President de Sousa made the announcement on Sunday night, invoking “social reasons”, and guaranteed the newly promulgated bill “does nor compromise owners’ rights not does it conflict with the Constitution”.
The bill temporarily suspends the eviction of “tenants in vulnerable situations”;these said to be “the elderly aged 65 or over, and citizens with a high degree of disability”.
An extensive note penned by Marcelo Rebelo de Sousa on the promulgation, published on the portal of the Presidency of the Republic, said: “Considering these arguments and the social justifications of greater fragility and less ability to provide responses, which underpin the diploma, the President of the Republic believes they should be upheld. Which is, in fact, something he has always defended”,
On 6 July, parliament passed a global final vote on a bill drawn up on the basis of PS and Left Bloc projects, which establishes an “extraordinary and transitional regime for the protection of elderly or disabled persons, who are renters and have resided at the same address for over 15 years”.
The bill was passed with votes in favour from the parliamentary left-wing (PS, PCP, BE and PEV) and the PAN party for People, Animals and Nature, having been rejected by the PSD social democrats and the conservative CDS-PP Christian democrats.
This comes as reports this week highlight that the price of rents in Porto and Lisbon have soared by 20 percent, pushed up by a lack of housing. As an example, whereas the price for a T2 in Queluz three years ago was around €350 per month, landlords are now asking in the region of €550 per month, according to latest data.
The report, in Diário de Notícias (DN), also said that the length of time it takes for one tenant to leave and another to move in is shorter than ever, and that there is a stark difference in rental performances pre-and-post 2015.
“This year [2015] marks the beginning of a cycle of year-on-year increases in rental prices which, in the case of Porto, translated into a 20 percent increase in the first three months of this year. This is the highest increase in the last seven years, well above the 13 percent registered at national level and which places the northern city at the same level as rises in Lisbon”, DN reports.

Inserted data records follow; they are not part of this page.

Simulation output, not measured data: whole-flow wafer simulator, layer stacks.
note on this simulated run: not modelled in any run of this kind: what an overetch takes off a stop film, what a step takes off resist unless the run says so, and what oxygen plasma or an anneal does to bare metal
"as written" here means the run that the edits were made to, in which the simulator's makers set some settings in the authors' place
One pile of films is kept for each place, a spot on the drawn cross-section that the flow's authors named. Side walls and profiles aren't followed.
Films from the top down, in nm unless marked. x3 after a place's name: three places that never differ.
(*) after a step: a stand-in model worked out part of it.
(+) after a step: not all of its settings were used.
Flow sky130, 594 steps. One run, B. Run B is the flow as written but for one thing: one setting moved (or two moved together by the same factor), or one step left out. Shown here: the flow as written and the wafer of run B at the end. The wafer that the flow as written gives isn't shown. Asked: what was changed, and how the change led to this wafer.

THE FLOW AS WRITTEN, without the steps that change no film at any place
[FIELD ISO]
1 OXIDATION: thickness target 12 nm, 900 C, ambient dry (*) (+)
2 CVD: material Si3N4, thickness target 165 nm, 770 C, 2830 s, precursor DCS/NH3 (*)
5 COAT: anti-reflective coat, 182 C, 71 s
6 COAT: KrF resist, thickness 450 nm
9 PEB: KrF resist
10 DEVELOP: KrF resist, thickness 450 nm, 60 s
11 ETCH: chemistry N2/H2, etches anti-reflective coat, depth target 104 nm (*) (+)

“Despite this inflation in rents, the time that landlords can expect to have a new tenant is getting shorter”, the newspaper elaborates, stating that, according to data from Confidential Real Estate provided to DN / Dinheiro Vivo, “in 2013, the owner of a property in Porto could expect an average of five months until he could find a new tenant, and in Lisbon or Sintra it took three months. Now they expect much less and there are situations where the houses do not even make it onto websites, or stay there for less than 48 hours”.